Page   Home   Latency of P0   Latency of P1   Aggregate
------------------------------------------------------------------
X      P0     5600            17600           23200
X      P1     22400           4400            26800
------------------------------------------------------------------
Z      P0     6000            14400           20400
Z      P1     24000           3600            27600
------------------------------------------------------------------

Thus X and Z both should be placed on P0. Y should be placed on P1. The aggregate latency of this is 50800 cycles. As you can see, this is about 7% better than first touch.

4. [30] Suppose you want to transpose a matrix in parallel. The source matrix is A and the destination matrix is B. Both A and B are decomposed in such a way that each node gets a chunk of consecutive rows. Application-directed page placement is used to map the pages belonging to each chunk in the local memory of the respective nodes. Now the transpose can be done in two ways. The first algorithm, known as "local read algorithm", allows each node to transpose the band of rows local to it. So naturally this algorithm involves a large fraction of remote writes to matrix B. Assume that the band is wide enough so that there is no false sharing when writing to matrix B. The second algorithm, known as "local write algorithm", allows each node to transpose a band of columns of A such that all the writes to B are local. Naturally, this algorithm involves a large number of remote reads in matrix A. Assume that the algorithms are properly tiled so that the cache utilization is good. In both the cases, before doing the transpose, every node reads and writes to its local segment in A and after doing the transpose every node reads and writes to its local segment in B. Assuming an invalidation-based cache coherence protocol, briefly but clearly explain which algorithm is expected to deliver better performance. How much synchronization does each algorithm require (in terms of the number of critical sections and barriers)? Assume that the caches are of infinite capacity and that a remote write is equally expensive in all respects as a remote read because in both cases the retirement is held up for a sequentially consistent implementation.

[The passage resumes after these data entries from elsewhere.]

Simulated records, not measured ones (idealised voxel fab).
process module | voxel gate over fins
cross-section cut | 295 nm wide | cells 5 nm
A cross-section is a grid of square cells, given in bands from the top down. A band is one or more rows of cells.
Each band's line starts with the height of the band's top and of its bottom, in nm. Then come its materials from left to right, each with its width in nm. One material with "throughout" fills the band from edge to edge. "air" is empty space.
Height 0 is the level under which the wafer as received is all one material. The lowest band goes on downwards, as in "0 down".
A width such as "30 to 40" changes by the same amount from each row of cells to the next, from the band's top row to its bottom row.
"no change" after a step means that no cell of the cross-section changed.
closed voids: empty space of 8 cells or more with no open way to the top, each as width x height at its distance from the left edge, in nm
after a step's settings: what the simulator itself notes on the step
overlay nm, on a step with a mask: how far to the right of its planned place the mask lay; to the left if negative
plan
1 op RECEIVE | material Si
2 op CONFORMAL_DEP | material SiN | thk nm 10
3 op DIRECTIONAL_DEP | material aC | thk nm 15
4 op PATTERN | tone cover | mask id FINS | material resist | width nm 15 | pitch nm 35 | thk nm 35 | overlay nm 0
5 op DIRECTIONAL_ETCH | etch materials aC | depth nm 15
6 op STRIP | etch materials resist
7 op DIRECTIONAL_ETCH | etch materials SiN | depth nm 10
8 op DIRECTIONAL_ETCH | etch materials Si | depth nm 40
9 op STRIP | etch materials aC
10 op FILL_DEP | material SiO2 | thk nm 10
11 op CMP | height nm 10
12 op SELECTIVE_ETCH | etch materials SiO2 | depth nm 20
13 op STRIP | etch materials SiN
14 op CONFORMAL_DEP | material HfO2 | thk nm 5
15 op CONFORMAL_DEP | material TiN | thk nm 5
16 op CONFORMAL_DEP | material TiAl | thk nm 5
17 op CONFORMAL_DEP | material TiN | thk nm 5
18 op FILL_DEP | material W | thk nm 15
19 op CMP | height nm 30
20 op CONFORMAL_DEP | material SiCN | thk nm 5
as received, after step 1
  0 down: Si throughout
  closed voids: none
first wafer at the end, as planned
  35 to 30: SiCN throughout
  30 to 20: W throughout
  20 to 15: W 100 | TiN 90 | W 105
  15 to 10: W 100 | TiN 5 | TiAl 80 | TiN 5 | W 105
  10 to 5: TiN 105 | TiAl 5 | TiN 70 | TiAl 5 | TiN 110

Solution: Analysis of local read algorithm: Before the algorithm starts, the band of rows to be transposed by a processor is already in its cache. Each remote write to a cache block of B involves a 2-hop transaction (requester to home and back) without involving any invalidation. After transpose each processor has a large number of remote cache blocks in its cache. Here a barrier is needed before a processor is allowed to work on its local rows of B. After the barrier each cache read or write miss to B involves a 2-hop intervention (local home to owner and back). So in this algorithm, each processor suffers from local misses before transpose, 2-hop misses during transpose, and 2-hop misses after transpose.

Analysis of local write algorithm: Before the algorithm starts, the band of columns to be transposed by a processor is quite distributed over the system. In fact, 1/P portion of the column would be in the local cache. Before the transpose starts, a barrier is needed. In the transpose phase, each cache miss of A involves a 2-hop transaction (requester to home's cache and back). Each cache miss to B is a local miss. After the transpose the local band of rows of B is already in the cache of each processor. So they enjoy hits in this phase. So in this algorithm, each processor suffers from local misses before transpose, 2-hop misses and local misses during transpose, and hits after transpose.

Both the algorithms have the same number of misses, but the local write algorithm has more local misses and less remote misses. Both have the same synchronization requirement. Local write algorithm is better and that's what SPLASH-2 FFT implements. Cheers!

5. [5+5] If a compiler reorders accesses according to WO and the underlying processor is SC, what is the consistency model observed by the programmer? What if the compiler produces SC code, but the processor is RC?

Solution: WO compiler and SC hardware: programmer sees WO because an SC processor will execute whatever is presented to it in the intuitive order. But since the instruction stream presented to it is already WO, it cannot do any better.

SC compiler and RC hardware: programmer sees RC.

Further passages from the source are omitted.